Students at Robeson High, in one of Chicago's most dangerous neighborhoods, Englewood. Image by Carlos Javier Ortiz. United States, 2009.

Members of St. Sabina Church gather to pray after a peace march in the Auburn Gresham neighborhood of Chicago. Image by Carlos Javier Ortiz. United States, 2013.

Family photos hang on a wall in the Perteet home in Chicago. Image by Carlos Javier Ortiz. United States, 2012.

Students at Robeson High face many challenges. As they enter school they have to walk through metal detectors, witness fights, and often do not know what they are doing on a day-to-day basis. Image by Carlos Javier Ortiz. United States, 2009.

Community organizers commemorate the one-year anniversary of the death of Damian Turner in August 2011. Turner was 18 when a stray bullet hit him while he was outside his home in the Woodlawn neighborhood of Chicago. Image by Carlos Javier Ortiz. United States, 2011.

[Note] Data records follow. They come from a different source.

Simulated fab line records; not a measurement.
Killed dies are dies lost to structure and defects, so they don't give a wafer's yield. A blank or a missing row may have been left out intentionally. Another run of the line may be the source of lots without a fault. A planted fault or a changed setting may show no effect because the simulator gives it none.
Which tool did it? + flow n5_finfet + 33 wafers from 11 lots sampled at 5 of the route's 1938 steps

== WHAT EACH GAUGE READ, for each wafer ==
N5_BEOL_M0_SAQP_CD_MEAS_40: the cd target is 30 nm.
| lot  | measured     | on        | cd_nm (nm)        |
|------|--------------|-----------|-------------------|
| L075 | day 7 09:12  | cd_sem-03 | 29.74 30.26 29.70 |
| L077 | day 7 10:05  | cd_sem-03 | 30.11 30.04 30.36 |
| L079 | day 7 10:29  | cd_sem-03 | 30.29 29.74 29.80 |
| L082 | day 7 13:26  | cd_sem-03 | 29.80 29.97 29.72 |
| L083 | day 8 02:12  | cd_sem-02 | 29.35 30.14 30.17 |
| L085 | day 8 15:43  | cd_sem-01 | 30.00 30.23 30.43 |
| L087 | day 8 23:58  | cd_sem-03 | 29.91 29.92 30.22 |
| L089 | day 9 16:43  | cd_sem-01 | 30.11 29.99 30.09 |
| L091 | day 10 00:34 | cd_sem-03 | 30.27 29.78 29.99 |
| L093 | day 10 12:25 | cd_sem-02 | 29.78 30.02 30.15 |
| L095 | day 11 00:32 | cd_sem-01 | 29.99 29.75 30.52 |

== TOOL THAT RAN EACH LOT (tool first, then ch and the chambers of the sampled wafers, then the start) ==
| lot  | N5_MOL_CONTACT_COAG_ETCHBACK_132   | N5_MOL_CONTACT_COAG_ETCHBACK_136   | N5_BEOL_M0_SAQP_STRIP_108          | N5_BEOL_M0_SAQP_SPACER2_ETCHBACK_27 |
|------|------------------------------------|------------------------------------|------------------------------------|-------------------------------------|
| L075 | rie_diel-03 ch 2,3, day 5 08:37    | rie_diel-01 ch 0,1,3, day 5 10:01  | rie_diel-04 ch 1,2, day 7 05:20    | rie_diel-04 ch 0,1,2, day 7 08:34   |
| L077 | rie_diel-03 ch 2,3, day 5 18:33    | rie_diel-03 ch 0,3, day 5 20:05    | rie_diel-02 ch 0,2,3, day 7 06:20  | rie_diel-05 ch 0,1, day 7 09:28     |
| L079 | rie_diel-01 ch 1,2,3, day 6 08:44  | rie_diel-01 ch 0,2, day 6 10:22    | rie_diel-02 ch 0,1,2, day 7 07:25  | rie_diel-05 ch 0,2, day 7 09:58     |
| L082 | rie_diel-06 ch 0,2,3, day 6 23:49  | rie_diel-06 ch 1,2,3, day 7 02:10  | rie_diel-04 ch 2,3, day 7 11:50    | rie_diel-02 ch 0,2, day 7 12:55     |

After five years in office, America’s first black president may finally be getting serious about helping young minority men.

The White House announced earlier this month that President Barack Obama is set to launch a new initiative called “My Brother’s Keeper,” aimed at bolstering the lives of young men of color – a demographic far too often trapped in cycles of poverty, academic failure and incarceration.

“We’re going to pull together private philanthropists, foundations, working with governors and mayors and churches and non-profits and we’re just going to focus on young men of color and find ways in which we can create more pathways to success for them,” Obama said in an interview that aired during the NBA All-Star game on Sunday.